My response to Ian’s post

EXCELLENT idea!  But…

There may actually be a little more to it than simply moving from “here” to “there”.  

My experience at Harvard is that the community relies rather heavily on email-based systems, like the ABCD mailing lists.  

On the other hand, I attempted to start a discussion forum, similar to the way Google Groups works, and was disappointed to find no one would use it.  There appeared to be a stigma against forum-style dialog, wherein posts “live forever”.  Of course we all know thanks to Ollie that email lives forever, and that mailing-lists have archives, but despite this, there is a still some sort of preference in this community to post in a mailing list rather than a forum.  What I’ve discerned is a sense that forums are forever, while email is fleeting, however untrue that perception may be.  And that perception, and possibly the familiarity of the email paradigm, makes the community more comfortable with email than with forums.

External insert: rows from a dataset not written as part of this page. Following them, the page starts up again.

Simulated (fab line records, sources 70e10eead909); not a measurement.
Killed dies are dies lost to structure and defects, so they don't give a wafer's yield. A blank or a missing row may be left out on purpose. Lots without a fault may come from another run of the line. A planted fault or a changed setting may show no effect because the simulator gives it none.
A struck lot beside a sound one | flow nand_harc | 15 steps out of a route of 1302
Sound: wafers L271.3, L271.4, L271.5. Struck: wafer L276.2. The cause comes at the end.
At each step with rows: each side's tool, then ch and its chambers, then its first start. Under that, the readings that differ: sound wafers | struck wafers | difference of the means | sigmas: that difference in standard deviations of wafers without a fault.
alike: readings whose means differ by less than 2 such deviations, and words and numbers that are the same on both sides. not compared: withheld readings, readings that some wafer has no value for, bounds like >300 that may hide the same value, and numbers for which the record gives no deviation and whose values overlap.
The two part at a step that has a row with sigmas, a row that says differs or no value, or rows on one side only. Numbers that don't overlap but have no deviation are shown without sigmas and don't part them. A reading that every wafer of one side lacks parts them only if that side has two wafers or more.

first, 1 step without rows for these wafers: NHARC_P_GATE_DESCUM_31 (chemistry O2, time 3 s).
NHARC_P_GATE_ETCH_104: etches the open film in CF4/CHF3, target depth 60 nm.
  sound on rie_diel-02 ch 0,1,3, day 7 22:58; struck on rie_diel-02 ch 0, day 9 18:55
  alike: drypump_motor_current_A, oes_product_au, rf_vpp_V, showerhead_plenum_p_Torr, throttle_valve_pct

And there are plenty of other differences.  Google Groups, like newsgroups and forums, can be made to send email notifications to registered users, but there still seems to be a tendency for users to think of email as “immediate”, whereas forums are more of a “when I get time” (pull, versus push).  In other words, without an active culture that embraces forum style discourse, people use email when they have to have something “now”, and forums are often relegated to the “when I get around to it” category.  Everyone reads their email every day.  Consulting forums seems to be perceived as yet another demand on people’s time.  And without a culture that has come to value the forum style of discourse, it’s not worth people’s time.

For example, I’ve always been told (and personally experienced) the phenomenon that a forum must be “jump started”.  Without an adequate groundswell of users and content to insure that new users find the forum interesting, helpful and provocative, people tend to make short, unsatisfying visits, then never return.

My personal experience is that newsgroups and forums are VASTLY superior to mailing lists for the purposes of knowledge-sharing and collaboration (at least, certain types).  At a previous workplace, “forums” were the single most essential communication link between engineering and field support, and gave the company an enormous advantage over competitors that other forms of communication, like email, “Wikis”, etc. just never came close to.

So, all other considerations aside, I’m completely *FOR* using a forum-style means of communication and collaboration here at Harvard.  In fact, my group has already tried out Google Groups, Google Wave (now defunct) and I even installed a PHP-based forum package on my desktop that we tried for a while.  We even tried using the various forum-style components of other work tools like Daptiv, and the discussion feature in the Wiki (there are also several Drupal installations active here, and Drupal has a very robust discussion group capability).

But I’ve been completely unsuccessful in challenging the mailing list “norm”.  My hope is that we can try this, and that it will be deliriously successful, and that my own experiences with forum use here will be completely atypical.

For example, one forum I created never got a single post.  But when it was switched to a mailing list, I had to unsubscribe at work because I was inundated with email from it! Yet another advantage of forums: unsubscribing doesn’t cause you to miss out on anything.

I’m just worried there is more to the “forum vs. email” issue than may seem obvious on the surface.  

Cultural norms can be very hard to influence.

I look forward to a lively discussion on it, though!

And, by the way, there is an I.T. Summit coming up on June 23rd hosted by the Harvard University Office of the Chief Information Officer.  Several of the breakout sessions are about collaboration technologies, and I plan to attend every one!